Instead, Naija's powers become darker and more potent throughout the game. Initially, she can only swim, summon a speed burst, and sing. The "sing" interface is a clever design conceit that allows Naija to interact with certain environmental factors and cast magic. Eventually, Naiji will learn to transform into different forms that vary from a close-combat style beast form to an evil-looking energy form that grants Naija the ability to blast enemies with bolts of magic. Not only can you obliterate the alien-looking armored foes you encounter, but helpless schools of fish as well. You'll also gain access to different costumes, pets that will aid you in battle, and other allies.
The level design favors labyrinths and discovery over linear stages. Each successive level carries new dangers and different challenges, and for a game based purely underwater, the environments are remarkably varied. You'll get to explore abandoned cities, kelp forests, and a corrupted cathedral that resembles a Castlevania stage crossed with the stomach of a whale. Pretty spooky.

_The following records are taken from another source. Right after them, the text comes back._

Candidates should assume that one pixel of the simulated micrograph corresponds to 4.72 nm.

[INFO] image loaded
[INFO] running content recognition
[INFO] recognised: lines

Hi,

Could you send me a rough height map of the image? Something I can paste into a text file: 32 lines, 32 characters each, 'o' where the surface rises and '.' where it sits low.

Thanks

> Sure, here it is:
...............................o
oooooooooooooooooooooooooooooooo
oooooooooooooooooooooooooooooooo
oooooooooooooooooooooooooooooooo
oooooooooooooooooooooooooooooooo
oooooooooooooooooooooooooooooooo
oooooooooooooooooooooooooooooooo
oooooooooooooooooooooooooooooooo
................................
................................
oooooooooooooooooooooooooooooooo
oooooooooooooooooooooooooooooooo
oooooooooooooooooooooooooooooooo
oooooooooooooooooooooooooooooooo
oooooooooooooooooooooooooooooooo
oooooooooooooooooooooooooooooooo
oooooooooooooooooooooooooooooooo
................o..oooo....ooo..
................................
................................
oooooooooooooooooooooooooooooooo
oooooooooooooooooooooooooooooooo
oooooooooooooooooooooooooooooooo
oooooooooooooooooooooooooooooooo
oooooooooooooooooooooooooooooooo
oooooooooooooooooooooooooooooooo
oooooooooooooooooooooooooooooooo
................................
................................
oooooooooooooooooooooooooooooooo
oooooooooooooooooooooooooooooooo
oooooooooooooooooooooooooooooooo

There are many moments in the game where you truly appreciate how well it is crafted. The soundtrack alone is one of the catchiest I've heard in a while. Some of the later areas are shrouded in darkness and Naija must use her body like a flashlight to see the way--a clever way to spice up gameplay. The bosses resemble old school monsters and boss battles require you to use a variety of the skills you've learned. The sea creatures are diversified and numerous throughout the stages, and there are some cute details too: when you journey towards the surface, you can hop out of the water and knock monkeys out of their trees... and then watch them drown.
As clever as Aquaria is, the game was made on a relatively small budget. The voice acting worked for me, but the writing follows the predictable "arrogance sunk Atlantis" pattern. And while the retro graphics and style were great tributes to a bygone era in gaming, the death sequences are a bit hokey.
The map system was probably my biggest frustration with the game. Instead of having linear stages, Aquaria follows the adventure format and has lots to explore. The map has little icons depicting where you should go next, but I found them next to useless and basically used trial and error to figure out what I could explore next. The game's long play time ensures a rewarding experience, but I had some agonizing minutes retracing my steps to see if there was some new passage I could access.
Macworld's buying advice
The game doesn't merely pay homage to an earlier genre of gameplay, but embellishes and explores new ways to define it. Aquaria's vast oceans require hours to explore and even then you'll likely want to retrace your steps to find the little treasures you missed the first time around. Well-paced and unique, Aquaria is an instant classic.